Welcome back to my study/review of 1 Corinthians. If you missed the previous parts of this study, you can find them HERE.
1 Corinthians 9:8-14
Do I say these things on human authority? Does not the Law say the same? 9 For it is written in the Law of Moses, “You shall not muzzle an ox when it treads out the grain.” Is it for oxen that God is concerned? 10 Does he not certainly speak for our sake? It was written for our sake, because the plowman should plow in hope and the thresher thresh in hope of sharing in the crop. 11 If we have sown spiritual things among you, is it too much if we reap material things from you? 12 If others share this rightful claim on you, do not we even more?
Nevertheless, we have not made use of this right, but we endure anything rather than put an obstacle in the way of the gospel of Christ. 13 Do you not know that those who are employed in the temple service get their food from the temple, and those who serve at the altar share in the sacrificial offerings? 14 In the same way, the Lord commanded that those who proclaim the gospel should get their living by the gospel.

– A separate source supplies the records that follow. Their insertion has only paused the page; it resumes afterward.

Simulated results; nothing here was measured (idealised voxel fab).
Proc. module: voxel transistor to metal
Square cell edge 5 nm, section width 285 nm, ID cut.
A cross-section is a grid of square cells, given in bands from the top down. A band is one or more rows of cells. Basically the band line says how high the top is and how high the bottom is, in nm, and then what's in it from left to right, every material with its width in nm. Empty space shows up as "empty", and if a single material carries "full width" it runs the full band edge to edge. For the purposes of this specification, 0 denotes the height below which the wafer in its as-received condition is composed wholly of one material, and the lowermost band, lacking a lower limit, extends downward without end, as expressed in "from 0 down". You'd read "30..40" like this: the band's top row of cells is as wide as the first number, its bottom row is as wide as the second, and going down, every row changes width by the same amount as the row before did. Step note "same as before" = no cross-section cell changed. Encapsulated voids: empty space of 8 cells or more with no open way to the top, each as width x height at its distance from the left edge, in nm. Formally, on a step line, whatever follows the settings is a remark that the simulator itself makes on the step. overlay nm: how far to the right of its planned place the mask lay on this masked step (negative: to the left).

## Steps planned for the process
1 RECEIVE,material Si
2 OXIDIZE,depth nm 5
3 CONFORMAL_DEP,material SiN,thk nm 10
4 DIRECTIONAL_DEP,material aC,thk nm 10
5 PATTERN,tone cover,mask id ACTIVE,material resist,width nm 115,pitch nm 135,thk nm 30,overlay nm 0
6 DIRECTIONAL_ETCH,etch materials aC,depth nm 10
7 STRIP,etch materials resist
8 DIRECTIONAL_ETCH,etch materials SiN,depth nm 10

Paul gives an argument for his right to receive reimbursement, for his work on behalf of the Church, then after making a good case he explains why he is not taking advantage of this right. This is a continuation of his argument for the freedom to eat meat offered to idols, but his decision not to do so (the argument he made in Chapter 8.) The point is that the freedom to do a thing does not make it the right thing to do in all circumstances. We’ll look at the note from The Pulpit Commentaries at verse 8:
Say I these things as a man? Am I relying exclusively on mere human analogies? The same phrase occurs in Romans 3:5; Galatians 3:13. Saith not the Law. The verbs used for “say” (λαλῶ) and “saith” (λέγει) are different: “Do I speak [general word] these things as a man? or saith [a more dignified word] not the Law,” etc.?
In the Law of Moses (Deuteronomy 25:4). He uses the same argument again in 1 Timothy 5:19. The mouth of the ox that treadeth out the corn; rather, an ox while treading out the corn. The flail was not unknown, but a common mode of threshing was to let oxen tread the corn on the threshing floor. Doth God take care for oxen? Certainly he does; and St. Paul can hardly mean to imply that he does not, seeing that tenderness for the brute creation is a distinguishing characteristic of the Mosaic legislation (Exodus 23:1-33. Exodus 23:12, Exodus 23:19; Deuteronomy 22:6, Deuteronomy 22:7, Deuteronomy 22:10, etc.). If St. Paul had failed to perceive this truth, he must have learnt it at least from Psalms 145:15, Psalms 145:16; John 4:11. Even the Greeks showed by their proverb that they could pity the hunger of the poor beasts of burden starving in the midst of plenty. It is, however, a tendency of all Semitic idiom verbally to exclude or negative the inferior alternative. St. Paul did not intend to say, “God has no care for oxen;” for he knew that “his tender mercies are over all his works:” he only meant in Semitic fashion to say that the precept was much more important in its human application; and herein he consciously or unconsciously adopts the tone of Philo’s comment on the same passage (‘De Victim Offerentibus,’ § 1), that, for present purposes, oxen might be left out of account. The rabbinic Midrash, which gave this turn to the passage, was happier and wiser than most specimens of their exegesis. St. Paul sets the typico allegorical interpretation above the literal in this instance, because he regards it as the more important. It is a specimen of the common Jewish exegetic method of a fortiori or minori ad magus. Luther’s curious comment is: “God cares for all things; but he does not care that anything should be written for oxen, because they cannot read”!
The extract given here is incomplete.